Newbie help - parsing through a file


 
Thread Tools Search this Thread
Top Forums Shell Programming and Scripting Newbie help - parsing through a file
# 1  
Old 05-09-2017
Newbie help - parsing through a file

Hello guys,

I am a newbie to all of this - I'd like some help with a file I have. It's a ~100mb CSV file with approximately 30 columns.

What I'd like to do is to search through the file and REMOVE any lines with a certain case insensitive string in any of the columns:

So my file looks like this:

Code:
1, Mike Smith, 12, Philly
2, John Smith, Right, New York
3, Tommy, $@, Atlanta
4, Nate New, $@, Atlanta

I'd like to search through this file, and remove any line with the word "new" in it, so my final file would look like this:

Code:
1, Mike Smith, 12, Philly
3, Tommy, $@, Atlanta

Moderator's Comments:
Mod Comment edit by bakunin: please use CODE-tags also for data. Thank you.

Last edited by bakunin; 05-10-2017 at 01:41 AM..
# 2  
Old 05-10-2017
Perl
Code:
perl -ne 'print unless /new/i' lokhtar.example

Gnu sed
Code:
sed '/new/Id' lokhtar.example

sed
Code:
sed '/[Nn][Ee][Ww]/d' lokhtar.example

AWK
Code:
awk 'BEGIN{IGNORECASE=1} ! /new/' lokhtar.example

grep
Code:
grep -iv new lokhtar.example

Ruby
Code:
ruby -pe 'next if /new/i' lokhtar.example


Last edited by Aia; 05-10-2017 at 12:46 AM..
# 3  
Old 05-10-2017
Quote:
Originally Posted by Lokhtar
I'd like to search through this file, and remove any line with the word "new" in it, so my final file would look like this:
Aia has already given you a rather extensive collection of how to tackle this in various script languages and text processing programs. Still, you fall here for one thing most newbies don't take into account. Hence, in the hope to make you aware of a problem you may have already now or maybe only in other similar problems, here it goes:

Quote:
Originally Posted by Lokhtar
with the word "new" in it
Your problem is the lack of a definition of what a "word" constitutes. Take, for example, Aias grep-solution:

Code:
grep -iv new lokhtar.example

What this does is to search for lines containing the (-i, case insensitive) sequence n-e-w and filter these lines out (-v). Consider the following lines:

Code:
new
bla
Newell

The command will filter out line 1 and 3 but chances are you might only want it to filter line 1. This is because grep doesn't deal with "words" on an instinctive level like you do, it deals with characters and sequences of characters. And if you want to make it understand what "word" means, you need to tell it.

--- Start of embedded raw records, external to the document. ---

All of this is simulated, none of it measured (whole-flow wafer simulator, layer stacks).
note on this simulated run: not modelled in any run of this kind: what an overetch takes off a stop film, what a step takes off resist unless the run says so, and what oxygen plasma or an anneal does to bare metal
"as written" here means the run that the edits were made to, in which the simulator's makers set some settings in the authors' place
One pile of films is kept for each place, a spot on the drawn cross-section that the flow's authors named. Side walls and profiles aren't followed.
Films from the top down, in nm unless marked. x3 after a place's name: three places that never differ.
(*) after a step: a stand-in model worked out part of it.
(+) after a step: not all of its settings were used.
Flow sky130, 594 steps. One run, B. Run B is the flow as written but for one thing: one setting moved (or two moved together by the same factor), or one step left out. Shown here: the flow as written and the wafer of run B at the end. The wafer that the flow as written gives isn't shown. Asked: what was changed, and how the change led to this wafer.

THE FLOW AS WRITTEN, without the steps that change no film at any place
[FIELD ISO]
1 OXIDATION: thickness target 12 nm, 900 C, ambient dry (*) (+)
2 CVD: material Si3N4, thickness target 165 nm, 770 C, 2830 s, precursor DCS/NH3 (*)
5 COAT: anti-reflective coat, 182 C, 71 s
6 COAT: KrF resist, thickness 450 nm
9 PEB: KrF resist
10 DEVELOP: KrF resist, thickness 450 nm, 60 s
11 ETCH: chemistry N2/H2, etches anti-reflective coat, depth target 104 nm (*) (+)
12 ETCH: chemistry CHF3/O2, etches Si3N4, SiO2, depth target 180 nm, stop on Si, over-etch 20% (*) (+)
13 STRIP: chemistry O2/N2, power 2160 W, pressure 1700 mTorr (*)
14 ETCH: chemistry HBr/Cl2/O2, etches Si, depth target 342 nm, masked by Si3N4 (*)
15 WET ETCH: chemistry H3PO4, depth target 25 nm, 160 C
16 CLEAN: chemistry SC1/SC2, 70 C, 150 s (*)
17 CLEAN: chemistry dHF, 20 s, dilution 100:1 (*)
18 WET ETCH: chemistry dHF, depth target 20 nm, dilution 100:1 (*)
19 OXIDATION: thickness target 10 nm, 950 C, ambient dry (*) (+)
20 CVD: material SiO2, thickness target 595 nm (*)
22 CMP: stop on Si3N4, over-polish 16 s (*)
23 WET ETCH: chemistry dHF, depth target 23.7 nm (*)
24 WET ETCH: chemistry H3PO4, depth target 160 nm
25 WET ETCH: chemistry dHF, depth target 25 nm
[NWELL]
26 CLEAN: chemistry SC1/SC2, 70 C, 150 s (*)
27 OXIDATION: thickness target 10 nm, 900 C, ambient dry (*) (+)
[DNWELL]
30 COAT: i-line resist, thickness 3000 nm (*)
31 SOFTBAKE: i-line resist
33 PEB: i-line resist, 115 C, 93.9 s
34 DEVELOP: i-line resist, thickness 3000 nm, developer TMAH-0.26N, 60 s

Here are a few (naive) tries and why they will not always do what they are supposed to do:

1) we could start by adding empty space (blanks or tabs) before and after the word we search for. Instead of "new" we could search for "<blank-or-tab>new<blank-or-tab>". This will work in the middle of a line, but fail if the word is the first or last in a line.

2) look at the following sentences, all containing the word "new" and neither as last nor first word - and still the pattern from 1) would fail to recognize them:

Code:
This is new, this is different!
Something new: a word followed by a colon.
Should composites like "new-old" be considered?
Is "new" in quotes still considered the word we look for?

Bottom line: you will have to answer for yourself what exactly you consider to be "the word 'new'" before you can construct an accordig pattern you can search for - whatever you decide can be phrased as regular expression - but you need to decide first, what your decision is.

I hope this helps.

bakunin
This User Gave Thanks to bakunin For This Post:
# 4  
Old 05-10-2017
Thank you guys - you guys are amazing!! Now I just need an inverse of that too - e.g. remove any lines that does NOT have "new" in it. Any one of those scripting/shell languages will be fine.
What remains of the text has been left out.